Verbruggen accuses UCI of failing to pay his legal fees

Former UCI president Hein Verbruggen has accused the UCI and its current president Brian Cookson of violating their agreement to pay his legal fees following the Dutchman’s threats to take the governing body to court. Verbruggen made the threats in the wake of the Cycling Independent Reform Commission (CIRC) report, which accused him of showing ‘protectionism and favouritism’ towards Lance Armstrong.

The CHF2.25 million report, however, cleared Verbruggen of any wrong-doing as well as his successor Pat McQuaid. He later hit back, saying that the CIRC report was political manoeuvring from Cookson and called into question its validity. In April, Verbruggen sent the UCI a 3,350-word letter and threatened legal action; he also lodged a complaint with the International Olympic Committee (IOC) Ethics Commission.

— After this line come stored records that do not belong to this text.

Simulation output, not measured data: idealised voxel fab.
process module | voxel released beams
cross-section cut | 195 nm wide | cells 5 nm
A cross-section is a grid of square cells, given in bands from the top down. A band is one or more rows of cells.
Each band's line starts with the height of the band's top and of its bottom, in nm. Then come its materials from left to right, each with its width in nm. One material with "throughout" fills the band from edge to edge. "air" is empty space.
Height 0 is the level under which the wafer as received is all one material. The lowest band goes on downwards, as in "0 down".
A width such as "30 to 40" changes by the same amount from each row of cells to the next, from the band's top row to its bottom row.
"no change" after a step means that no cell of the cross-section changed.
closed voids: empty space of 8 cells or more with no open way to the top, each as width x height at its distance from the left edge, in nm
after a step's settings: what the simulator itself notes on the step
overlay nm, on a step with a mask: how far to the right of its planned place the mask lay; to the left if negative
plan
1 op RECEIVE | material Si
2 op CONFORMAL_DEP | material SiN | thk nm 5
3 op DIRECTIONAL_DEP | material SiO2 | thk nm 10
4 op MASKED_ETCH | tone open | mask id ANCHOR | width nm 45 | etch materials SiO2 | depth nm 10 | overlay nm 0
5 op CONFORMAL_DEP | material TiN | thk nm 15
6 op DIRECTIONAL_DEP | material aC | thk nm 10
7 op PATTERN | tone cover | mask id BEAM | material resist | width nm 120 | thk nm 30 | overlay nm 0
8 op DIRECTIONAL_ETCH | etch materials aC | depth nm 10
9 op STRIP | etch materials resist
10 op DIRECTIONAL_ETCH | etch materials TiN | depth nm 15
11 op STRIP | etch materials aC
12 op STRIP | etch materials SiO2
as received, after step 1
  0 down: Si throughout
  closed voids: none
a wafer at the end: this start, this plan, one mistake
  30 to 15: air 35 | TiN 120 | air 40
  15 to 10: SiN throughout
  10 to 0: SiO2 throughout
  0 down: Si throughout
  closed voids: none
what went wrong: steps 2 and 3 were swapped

On Monday, Verbruggen told the website that he had subsequently signed an agreement with the UCI, which prevents Cookson from requesting him to stand down as its honorary president. As a result of the agreement, the UCI would also have to publish some text on its website, about Verbruggen’s reservations regarding the report, and pay his’s legal fees – in the region of €40,000. This payment, Verbruggen says, has not been made.

“Both Cookson/UCI and Verbruggen have executed all obligations under that agreement except that the UCI did not pay the agreed-upon contribution to Verbruggen’s costs,” Verbruggen told insidethegames, referring to himself in the third person.

In response to Verbruggen’s comments on Monday, the UCI sent a statement from Cookson to Cyclingnews that denied any money had been paid to Verbruggen. It also confirmed the signing of the agreement but noted that it should have been kept private and confidential and that Verbruggen’s decision to make it public resulted in it being void. Verbruggen, who was the UCI president for more than a decade, told insidethegames that he was not aware that he had made any breech and accuses Cookson of ‘fabricating’ his argument.

“Now that this obligation and the corresponding breach of contract have become public, Cookson, almost half-a-year after the agreement was signed, comes up with a fabricated argument that Verbruggen would not have respected the agreement; conveniently not specifying the alleged breach,” said Verbruggen.

“Besides, Verbruggen has never been informed by Cookson that in the latter’s view he would have done something in breach of the agreement.

“The agreement has been validly signed, has been fully executed except for the payment by UCI, and remains fully in place, it is for Cookson/UCI to live up to their signature.”